By Jesse Jones
Fresh off her first 60-day session, Rio Rancho Republican Rep. Catherine Cullen is highlighting legislative wins focused on empowering communities, cracking down on crime and improving New Mexico schools.
Cullen, a former Rio Rancho Public Schools board member and associate real estate broker, sponsored or co-sponsored 25 bills during the session, with four signed into law.
“It was an honor to serve our community in Santa Fe during the 60-day Legislative Session,” Cullen said.
She served on the House Education, Rural Development and Enrolling and Engrossing committees. Between sessions, she also held roles on several interim and advisory panels, including education, ethics, military affairs, rural development and land grants.
Cullen said one of the bills she was most proud to co-sponsor with Sen. Craig Brandt was Senate Bill 70, which updates New Mexico’s racketeering laws to target organized crime better. The bill passed both chambers unanimously and was signed into law April 9.
According to the bill, it expands the list of crimes considered racketeering to include offenses like human trafficking, money laundering, child exploitation, drug trafficking, auto theft and fraud. It also broadens the legal definitions to help prosecutors go after organized criminal activity more effectively.
Another bill Cullen co-sponsored with Brandt, Senate Bill 18, aimed to make swatting a crime. It passed the House Consumer and Public Affairs Committee but stalled. Cullen said she will continue pushing to criminalize the act of making false emergency reports to trigger law enforcement responses.
According to the bill, “swatting” is the act of knowingly making a false or misleading emergency report to trigger a law enforcement or emergency response. It proposed making swatting a fourth-degree felony and aimed to clarify penalties for false reports. The bill also defined “public safety agency” to include police, fire departments and 911 dispatch centers.
“Time is valuable for our first responders, and it cannot be wasted,” Cullen said.
Cullen also co-sponsored House Bill 192 with many Sandoval County legislators, including Reps. Joshua Hernandez and Kathleen Cates and Sens. Cindy Nava and Jay Block.
The bill, signed into law on April 7, requires the Department of Information Technology to report annually on subscriber fees and users of the state’s digital trunked radio system, starting Dec. 1, 2026.
With her background on the Rio Rancho Schoolboard, Cullen said she was also “proud to carry several bills to bolster career technical education and career readiness programs while supporting the work of teachers, students and our families.”

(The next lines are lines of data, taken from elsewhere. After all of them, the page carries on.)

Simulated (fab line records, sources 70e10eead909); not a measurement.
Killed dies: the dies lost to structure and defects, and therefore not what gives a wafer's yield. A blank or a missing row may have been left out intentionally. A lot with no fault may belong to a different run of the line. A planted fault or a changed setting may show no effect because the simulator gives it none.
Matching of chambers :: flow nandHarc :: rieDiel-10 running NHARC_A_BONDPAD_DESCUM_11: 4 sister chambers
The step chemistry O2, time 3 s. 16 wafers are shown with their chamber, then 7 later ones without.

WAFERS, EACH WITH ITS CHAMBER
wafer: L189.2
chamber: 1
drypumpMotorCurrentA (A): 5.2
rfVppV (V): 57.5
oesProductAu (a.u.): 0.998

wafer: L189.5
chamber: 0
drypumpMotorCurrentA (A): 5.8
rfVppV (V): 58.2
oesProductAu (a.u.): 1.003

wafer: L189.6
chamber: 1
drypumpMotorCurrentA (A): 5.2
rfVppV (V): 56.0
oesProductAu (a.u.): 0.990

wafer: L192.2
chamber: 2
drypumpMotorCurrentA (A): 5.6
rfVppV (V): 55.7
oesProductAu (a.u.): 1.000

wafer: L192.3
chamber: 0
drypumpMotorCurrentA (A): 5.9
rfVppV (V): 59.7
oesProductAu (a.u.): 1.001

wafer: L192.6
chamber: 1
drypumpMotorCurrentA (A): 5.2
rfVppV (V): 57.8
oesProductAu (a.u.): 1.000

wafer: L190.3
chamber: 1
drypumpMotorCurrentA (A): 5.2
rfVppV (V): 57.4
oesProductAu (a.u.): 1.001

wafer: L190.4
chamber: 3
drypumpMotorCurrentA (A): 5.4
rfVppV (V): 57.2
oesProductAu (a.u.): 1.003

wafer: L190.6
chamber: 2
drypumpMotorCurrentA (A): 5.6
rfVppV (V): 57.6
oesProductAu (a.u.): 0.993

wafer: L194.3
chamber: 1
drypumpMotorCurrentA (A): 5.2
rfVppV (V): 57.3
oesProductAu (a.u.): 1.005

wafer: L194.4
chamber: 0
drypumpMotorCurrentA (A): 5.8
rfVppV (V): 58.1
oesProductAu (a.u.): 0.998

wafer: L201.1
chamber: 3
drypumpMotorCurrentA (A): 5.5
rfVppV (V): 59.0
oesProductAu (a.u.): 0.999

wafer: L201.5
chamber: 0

House Memorial 32 calls on the Public Education Department to study whether teachers can get master’s credit for microcredentials earned as they move up license levels. It passed the House unanimously and as a memorial, it did not require the governor’s signature. The department must report its findings to the Legislative Education Study Committee by Dec. 1.
“I will continue to fight for the education New Mexico’s students deserve,” she said.
Lujan Grisham signed House Bill 251, giving retired educators a one-time chance to change their beneficiary or adjust benefits after major life changes like divorce or a spouse’s death.
Retirees can name a new beneficiary or switch to an unreduced standard benefit for a $100 fee. Some changes may require spousal consent or a court order. The update gives retirees more flexibility and control.
Another education bill Cullen helped pass through both chambers was Senate Bill 480, which was ultimately pocket vetoed by the governor. It would have required the Public Education Department to create an annual report on students who didn’t graduate from high school within four years and share it with programs offering GEDs or job training.
A bill co-sponsored by Cullen that passed committee but never made it to the Senate floor, House Bill 238, would have let middle and high schools use up to 60 instructional hours a year for teacher training, mentoring or parent meetings, just like elementary schools already can.
In future sessions, Cullen said she will keep pushing for bills that protect homeowners’ property rights, not squatters.